Yet, when we came to talk about annexing the Hawaiian Islands, the advice of George Washington was again repeated, and the older the Senator the fonder he was of this advice. These Senators had the idea that the Constitution, having nothing in favor of it, must contain something, at least in spirit, against it. Of course, our fathers had no idea of the growth of the Republic. We have, because with us it is a matter of experience. I don’t see that Alaska has imperiled any of the liberties of New York. We need not admit Alaska as a State unless it has a population entitling it to admission, and we are not bound to take in the Sandwich islands until the people are civilized, until they are fit companions of free men and free women. It may be that a good many of our citizens will go to the Sandwich Islands, and that, in a short time, the people there will be ready to be admitted as a State. All this the Constitution can stand, and in it there is no danger of imperialism.
I believe in national growth. As a rule, the prosperous farmer wants to buy the land that adjoins him, and I think a prosperous nation has the ambition of growth. It is better to expand than to shrivel; and, if our Constitution is too narrow to spread over the territory that we have the courage to acquire, why we can make a broader one. It is a very easy matter to make a constitution, and no human happiness, no prosperity, no progress should be sacrificed for the sake of a piece of paper with writing on it; because there is plenty of paper and plenty of men to do the writing, and plenty of people to say what the writing should be. I take more interest in people than I do in constitutions. I regard constitutions as secondary; they are means to an end, but the dear, old, conservative gentlemen seem to regard constitutions as ends in themselves.
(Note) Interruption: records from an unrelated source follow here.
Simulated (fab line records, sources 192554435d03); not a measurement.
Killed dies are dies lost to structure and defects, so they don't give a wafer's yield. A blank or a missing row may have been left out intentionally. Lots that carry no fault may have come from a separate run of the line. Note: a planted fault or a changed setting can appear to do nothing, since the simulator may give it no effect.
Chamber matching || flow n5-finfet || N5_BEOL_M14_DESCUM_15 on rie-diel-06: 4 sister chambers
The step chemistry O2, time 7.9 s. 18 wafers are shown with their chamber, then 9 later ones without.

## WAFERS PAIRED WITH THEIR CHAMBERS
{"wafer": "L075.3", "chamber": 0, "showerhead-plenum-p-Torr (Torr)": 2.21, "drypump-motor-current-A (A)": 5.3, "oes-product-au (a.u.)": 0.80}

I have read what ex-President Cleveland had to say on this important subject, and I am happy to say that I entirely disagree with him. So, too, I disagree with Senator Edmunds, and with Mr. Bryan, and with Senator Hoar, and with all the other gentlemen who wish to stop the growth of the Republic. I want it to grow.
As to the final destiny of the island possessions won from Spain, my idea is that the Philippine Islands will finally be free, protected, it may be for a long time, by the United States. I think Cuba will come to us for protection, naturally, and, so far as I am concerned, I want Cuba only when Cuba wants us. I think that Porto Rico and some of those islands will belong permanently to the United States, and I believe Cuba will finally become a part of our Republic.
When the opponents of progress found that they couldn’t make the American people take the back track by holding up their hands over the Constitution, they dragged in the Monroe doctrine. When we concluded not to allow Spain any longer to enslave her colonists, or the people who had been her colonists, in the New World, that was a very humane and wise resolve, and it was strictly in accord with the Monroe doctrine. For the purpose of conquering Spain, we attacked her fleet in Manila Bay, and destroyed it. I can not conceive how that action of ours can be twisted into a violation of the Monroe doctrine. The most that can be said is, that it is an extension of that doctrine, and that we are now saying to Spain, “You shall not enslave, you shall not rob, anywhere that we have the power to prevent it.”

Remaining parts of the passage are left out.